DSG uses the popular "Big Brother" freeware system monitoring program to monitor certain systems. (You can get more information about BB at www.bb4.org.) This page discusses the meaning of various items displayed by SCD's monitor at sysmon.scd.ucar.edu. The monitor can be viewed in your browser, while you are "inside" the outer UCAR security perimeter, at: http://sysmon.scd.ucar.edu.
Note that each icon displaying status for a given item (usually green, yellow, or red) has information behind it. If you click on the colored icon, additional text information about the item will be presented as a second-level display. By clicking the "HISTORY" button at the bottom of the second-level display, you will see a third-level display presenting the history of that item for the past 24 hours.
Active monitoring of the Mail Relay nodes (mdir[1-2].ucar.edu and mscan[1-6].ucar.edu) is done via a Big Brother client install on each of these machines. A list of mail relay machines appears near the top of the display from http://sysmon.scd.ucar.edu. These machines are grouped under the heading "UCAR Mail Gateway (Linux Cluster)".
Also appearing in the display is the virtual address "mdir.ucar.edu". Either mdir1 or mdir2 serves requests to this address, by configuring the mdir address on a special interface. Only one of mdir1 or mdir2 can have this address configured at a time. The display entry for mdir.ucar.edu presents only the items "conn" and "smtp" because their state is actually determined by the Big Brother server on sysmon.
The headings "conn" and "smtp" are generic items which indicate there is connectivity to the machine, and that there is a SMTP agent present on port 25. The generic item "cpu" provides the number of users, number of processes, and current load on the machine.

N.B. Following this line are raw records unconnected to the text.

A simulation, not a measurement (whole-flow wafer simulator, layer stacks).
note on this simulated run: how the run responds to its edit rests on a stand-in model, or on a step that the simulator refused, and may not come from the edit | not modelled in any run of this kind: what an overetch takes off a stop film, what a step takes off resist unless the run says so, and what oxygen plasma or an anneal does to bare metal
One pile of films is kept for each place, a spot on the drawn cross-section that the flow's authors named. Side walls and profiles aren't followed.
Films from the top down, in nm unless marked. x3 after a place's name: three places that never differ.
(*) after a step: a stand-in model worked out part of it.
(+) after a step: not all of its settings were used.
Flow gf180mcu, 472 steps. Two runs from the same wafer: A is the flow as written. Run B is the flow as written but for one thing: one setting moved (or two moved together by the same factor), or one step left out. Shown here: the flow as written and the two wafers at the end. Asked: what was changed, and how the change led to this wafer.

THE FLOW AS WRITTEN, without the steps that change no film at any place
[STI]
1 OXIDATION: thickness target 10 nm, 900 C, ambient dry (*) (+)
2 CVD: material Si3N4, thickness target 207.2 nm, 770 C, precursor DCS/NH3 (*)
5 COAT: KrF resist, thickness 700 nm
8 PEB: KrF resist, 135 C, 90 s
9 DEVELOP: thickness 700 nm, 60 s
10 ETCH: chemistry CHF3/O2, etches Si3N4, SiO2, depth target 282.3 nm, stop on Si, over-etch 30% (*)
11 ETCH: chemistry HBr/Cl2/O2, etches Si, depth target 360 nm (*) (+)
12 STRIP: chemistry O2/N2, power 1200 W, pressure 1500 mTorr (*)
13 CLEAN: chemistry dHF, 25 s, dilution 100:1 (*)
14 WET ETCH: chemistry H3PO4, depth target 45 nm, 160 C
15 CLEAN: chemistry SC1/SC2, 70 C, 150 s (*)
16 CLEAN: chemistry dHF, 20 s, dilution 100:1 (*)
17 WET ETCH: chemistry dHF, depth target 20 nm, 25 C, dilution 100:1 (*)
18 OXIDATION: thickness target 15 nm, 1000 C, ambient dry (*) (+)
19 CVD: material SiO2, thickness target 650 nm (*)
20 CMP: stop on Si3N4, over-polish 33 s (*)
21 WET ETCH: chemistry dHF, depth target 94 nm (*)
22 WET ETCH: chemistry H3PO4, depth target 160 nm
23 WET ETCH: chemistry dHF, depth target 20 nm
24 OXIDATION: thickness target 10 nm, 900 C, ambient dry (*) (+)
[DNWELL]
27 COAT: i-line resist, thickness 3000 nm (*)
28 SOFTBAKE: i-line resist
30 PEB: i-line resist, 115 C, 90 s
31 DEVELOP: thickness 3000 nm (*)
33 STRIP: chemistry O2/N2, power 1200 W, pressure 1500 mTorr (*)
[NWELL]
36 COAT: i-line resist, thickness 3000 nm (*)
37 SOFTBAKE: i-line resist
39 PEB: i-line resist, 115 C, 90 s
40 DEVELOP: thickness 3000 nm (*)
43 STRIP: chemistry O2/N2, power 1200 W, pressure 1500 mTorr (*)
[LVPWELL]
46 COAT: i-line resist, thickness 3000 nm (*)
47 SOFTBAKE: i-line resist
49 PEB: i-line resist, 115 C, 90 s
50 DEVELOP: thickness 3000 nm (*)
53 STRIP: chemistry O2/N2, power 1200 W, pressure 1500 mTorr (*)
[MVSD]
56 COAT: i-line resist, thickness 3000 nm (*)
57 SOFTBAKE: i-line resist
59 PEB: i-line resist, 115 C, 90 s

The items most of interest on these machines are the four non-generic (custom) items named db, load, mprocs, and postq. These four items are what will give you the most insight into what is happening on the nodes of the relay system.
In addition to the information displayed behind each icon on the sysmon display, the four custom classes of information above include mail capability so that notification, and more detailed information in some cases, can be delivered to mailboxes on mail.ucar.edu. This mail capability includes a rudimentary history mechanism that keeps repeated mail messages from being sent once monitoring of one of the four types above has gone into an error state. However, if a machine is severely impacted by loss of a major service, e.g. if a machine has lost its name resolution daemon, this mail delivery feature cannot be expected to function in a timely manner. Therefore, keeping an eye on the web display from sysmon.scd.ucar.edu is the most important thing to do.
The "db" icon is intended to give you information about the health of the databases that are necessary to run the relay: DNS, LDAP, and MYSQL. It makes a simple request of a database; whereas the process monitoring of the "mprocs" icon tells you if a daemon is actually missing from the system.
The "db" icon can go red on any of the mdir* or mscan* nodes, if a simple DNS resolution request fails. If that occurs, "dns" will be appended to the text on the second-level page for the "db" item.
If the "db" icon goes red on any of the mscan[1-6] nodes, it can mean that a request for a well-known alias ("postmaster") could not be completed within 20 seconds. This probably means that the LDAP server daemon, "SLAPD", is hung or has died. If that occurs, "ldap" will be appended to the text on the second-level page for the "db" item. Note that SLAPD does not run on mdir[12].
The "db" icon can go red on only one of mdir1 or mdir2, whichever one is currently the director (i.e. is handling the mdir.ucar.edu virtual address) and thus is the active MYSQL server. (The other mdir node will always return green for mysql while it is standing by.) It goes red if a "mysqladmin ping" command cannot return a "server alive" message within 20 seconds, in which case "mysql" is appended to the text on the second-level page for the "db" item. This means that the "MYSQLD" daemon is hung, unless "mprocs" shows that it has disappeared from the process table.
The "load" icon extends the information also available from the "cpu" icon. The "cpu" icon provides information about the number of users, processes, and current load on the system. The "load" icon extends the load information by looking at the CPU's load averages for the past 1 and 5 minute periods. Both load values must be over specific limits to trigger the icon going into either a "yellow" or "red" state. Thus, "load" provides a better indication of whether a loading problem is continuing.
The "mprocs" icon is what will notify you if processes disappear from the system, that are necessary for correct operation of the relay. The processes of interest are: heartbeat/httpd/mysqld (on mdir* only); amavisd/clamd/slapd/spamd (on mscan* only); and crond/master/named/ntpd/sshd (on both mdir* and mscan*). Note that, in the last group, there is some overlap between the processes monitored by the generic item "procs" and the custom item "mprocs".
The name of any process that has disappeared from the process table, is appended to the text on the second-level page for the "mprocs" item.
Item "postq" is available only on the mscan* nodes. Its purpose is to monitor the length/content of the mail queue being served by the main Mail Transfer Agent, "postfix". To do this, it inspects the output of the "/usr/sbin/postqueue -p" command. If it finds more than 150 queue entries for delivery to ucar.edu addresses that are not in a "connection refused" or "connection timed out" state, it goes yellow. If there are more than 300 such queue entries, it goes red.